What I Know About Finding The One
When I was a kid, Saturday morning television featured a phone-in game. Having answered a multiple choice question, a lucky caller would be shown the fi rst of the potential prizes. It would start off small, say with a packet of Nik Naks, which the kid could take or gamble. The latter would see the prize replaced with something better; a roller racer, perhaps, or a ideo. The quality of prize would rise with each gamble through swing balls and walkmen until, finally, there would be a treat of such allure that it was impossible to conceive of an improvement, most often that most desirable of 80s offerings: the electric drum kit. Beyond that, the prizes returned to the lowest of standards and would not improve again. The trick was to keep gambling until the prize could get no better. Occasionally some greedy 12 year-old fool would overshoot the mark, lose out on the drum kit and end up with a bum bag. But what I remember most is that few callers ever came close to the prizes’ apex. Most would become so beset with fear of losing their modest gains, that they lost all perspective and settled for a reward of such pedestrian appeal that even the presenters would egg them on (‘you’re sure you want to stick with the Tiddlywinks, Kyle?’). ‘There’s an interesting life lesson,’ I thought, finding the reticence of my peers to take the slight risk to improve their happiness both sad and embarrassing.
The lesson has stayed with me, mostly in the sphere of relationships, and manifested itself for most of my 20s in a refusal to settle for anything that resembles the formulaic relationships of the people around me. Some (by no means all) of my friends seemed so awestruck by the thought that another person could love them back, that they were happy to shack up with, if not the fi rst thing on offer, something around the fifth. Whether overawed by the coincidences of shared cultural currency (‘Oh my god! I loved Shawshank Redemption too!’) or the comfort of dull, mutual aspiration; too many of them seemed to give up and spend their lives beset with monotony, regret and, all too often, infidelity. But however powerful the disincentive provided by prosaic couples, little can nullify the fear you get when you are single that, rather than your top prize never arriving, it in fact passed some time ago, and you are now rooting around dance floors for some sort of commiseration prize.

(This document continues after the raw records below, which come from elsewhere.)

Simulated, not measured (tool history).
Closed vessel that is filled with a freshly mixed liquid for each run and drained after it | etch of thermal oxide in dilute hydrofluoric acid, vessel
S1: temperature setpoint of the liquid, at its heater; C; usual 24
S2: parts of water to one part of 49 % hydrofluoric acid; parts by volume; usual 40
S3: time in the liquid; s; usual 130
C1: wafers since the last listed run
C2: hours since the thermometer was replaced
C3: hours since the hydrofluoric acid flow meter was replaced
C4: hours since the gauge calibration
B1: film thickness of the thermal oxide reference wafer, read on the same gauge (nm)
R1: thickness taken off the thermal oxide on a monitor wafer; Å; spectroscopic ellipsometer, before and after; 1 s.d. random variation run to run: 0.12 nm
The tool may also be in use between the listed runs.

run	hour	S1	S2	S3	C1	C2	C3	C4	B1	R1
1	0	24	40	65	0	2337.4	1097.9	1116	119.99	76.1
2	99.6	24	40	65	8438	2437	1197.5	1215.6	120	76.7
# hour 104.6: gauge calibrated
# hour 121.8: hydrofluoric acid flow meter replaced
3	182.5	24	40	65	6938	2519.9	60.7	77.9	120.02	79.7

We’ve all been there; boring your friends with your latest self-justification (‘I really think what I’ve needed all this time is someone that works in carpentry and Jason is just perfect!’), acting weird around the opposite sex at social events and contacting exes for ‘a catch up’ (read: hoping to find out you’re as lonely as me). Every so often you catch sight of yourself at a bar, talking about how you remember certain clothes the first time round and showing gap year students pictures of your nephews. But for me, it was worth the anxiety to end up where I am now. In six months I will be married to the future Mrs. Williams, and friends often ask me how I knew Katie was ‘the one’. I’d expected to say that the girl I’d married was ‘the best choice’- the top prize in life’s great relationship phone-in. But with Katie, there was simply no choice about it. There was no comparison with other options or regrets that other futures would now stand out of reach. It just became unfathomable to me that my life would take any turn other than marrying Katie. In a sense, the decision that plagued my thoughts most keenly over the years in reality required no thought at all. The truth is, my relationship with Katie has challenged virtually everything I held to be true by offering a more loving, gentle and contented perspective; helping me to develop a more refined understanding of the world. I am now far less likely to see life as some grand competition; as a game to win, with the people around me representing rivals to beat, setting standards to exceed or leading lives to judge. Katie has taught me a message that was articulated hundreds of years before young lads started taking wisdom from 1980s children’s TV: to thine own self be true. My only regret, really, is that this angelic woman was not around earlier to help me understand this message. I could have saved myself a lot of time spent in nightclubs and a lot of effort worrying about ending up either alone or with the wrong person. Contentment is not found in the fulfillment of criteria or taking pleasure in succeeding where others have failed. It’s found in being at ease with the world around you, building happiness on firmer foundations and allowing the anxiety that over-analysis, enviousness and insecurity can create to wither away. Mind you, that’s easy for me to say. I ended up with the drum kit.